The value of vehicles and automotive components exported from South Africa last year increased by R43.5-billion, or 19.1%, from the R227.3-billion recorded in 2022, to a record R270.8-billion – taking it to 14.7% of total South African exports.

Vehicle exports increased by 47 809 units to a record 399 594 units last year, up from the 351 785 units exported in 2022, while vehicle export value increased by R46.9-billion, from R157-billion in 2022, to a record R203.9-billion in 2023.

The automotive industry’s 2023 export performance included record exports to all major regions, including the EU, Africa, the Southern African Development Community and North America.

This success story flows from the pages of Naamsa’s newly launched yearly Automotive Trade Manual (ATM), formerly known as the Automotive Export Manual.
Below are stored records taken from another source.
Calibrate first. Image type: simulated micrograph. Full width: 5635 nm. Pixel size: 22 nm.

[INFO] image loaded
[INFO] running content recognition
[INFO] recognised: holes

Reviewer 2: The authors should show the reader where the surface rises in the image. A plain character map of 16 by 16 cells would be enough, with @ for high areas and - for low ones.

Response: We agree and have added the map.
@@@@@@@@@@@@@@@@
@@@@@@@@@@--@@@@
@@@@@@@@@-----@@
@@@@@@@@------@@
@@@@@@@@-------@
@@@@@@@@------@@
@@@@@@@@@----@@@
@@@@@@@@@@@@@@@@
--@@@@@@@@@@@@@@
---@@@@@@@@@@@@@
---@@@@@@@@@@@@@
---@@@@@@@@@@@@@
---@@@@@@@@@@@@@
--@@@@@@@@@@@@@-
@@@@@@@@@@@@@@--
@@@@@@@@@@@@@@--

The ATM also shows, however, that automotive component exports from South Africa failed to match the performance of vehicle exports last year.

According to the manual, compiled by Lamprecht and his team, automotive component exports declined from R70.3-billion in 2022 to R66.9-billion last year, mainly owing to a reduction in catalytic converter exports to the EU.

Catalytic converters are used in internal combustion engine- (ICE-) powered vehicles to ensure cleaner vehicle emissions.

The EU and other developed economies around the world are increasingly moving to electric and hydrogen vehicles, which do not use catalytic converters.

Lamprecht notes that catalytic converters remained the top automotive component exported from South Africa last year, despite its decline, reaching R25.9-billion, or 44.1%, of total automotive component exports, followed by engine parts, tyres, and transmission shafts and cranks.

In 2022, catalytic converter exports totalled R34-billion.

Lamprecht says the transition to electric vehicles (EVs) is “definitely affecting” the demand for catalytic converters. However, he expects this product to remain South Africa’s top component export for the next ten years.

Total South African automotive trade amounted to R520.5-billion last year, comprising 16.7% of the country’s total trade GDP, up from 16.5% in 2022.

As the largest manufacturing sector in the economy, the broader automotive industry contributed 5.3% to GDP in 2023 (3.2% manufacturing and 2.1% retail).

In terms of regions, exports to the EU were again at number one, increasing to a record R147.1-billion last year, while exports to the rest of Africa, the second- largest export region, increased to a record R42.8-billion.

Germany remained South Africa’s premier automotive export destination, with a record export value of R83.1-billion in 2023.

Three of every four vehicles exported in 2023 were destined for Europe and the UK.

The top exporter from South Africa was Volkswagen Group Africa.

New-Energy Vehicles
New energy vehicle (NEV) sales in South Africa grew by 65.7% from 2022 to 2023.

Sales of battery electric vehicles increased to 929 units, up from 502 units in 2022.

The segment remained stymied, however, by the lack of more affordable models.

NEV sales – by 21 brands – as a percentage of total new- vehicle sales, finally breached the 1% mark last year, increasing to 1.45%, up from 0.88% in 2022.

India and China
Imports of light vehicles declined by 27 966 units, or 8.6%, from 323 783 units in 2022, to 295 817 units in 2023, in line with a weak domestic new-vehicle market.

The top country of origin, in volume terms for passenger cars and light commercial vehicles (LCVs) imported into South Africa last year, was India, with 157 326 vehicles, or 53.2% of total light vehicles imported.

China consolidated its second position as a country of origin, at 39 308 units, up from 35 052 last year, and 11 443 units in 2019.

Chinese brands continued to gain traction in South Africa as struggling consumers gravitate towards more affordable model options, says Lamprecht.

Just shy of 77% of passenger cars sold in the domestic market were imported in 2023.

South African vehicle production increased by 13.9%, from 555 885 units in 2022, to 633 332 units in 2023.

The country’s global vehicle production market share also increased from 0.65% in 2022 to 0.67% in 2023.

South Africa remained the dominant market on the African continent and accounted for 54.1% of the total African vehicle production of 1 171 422 vehicles in 2023.

In 2022, the country accounted for 54.4% of the total African vehicle production of 1 022 783 vehicles.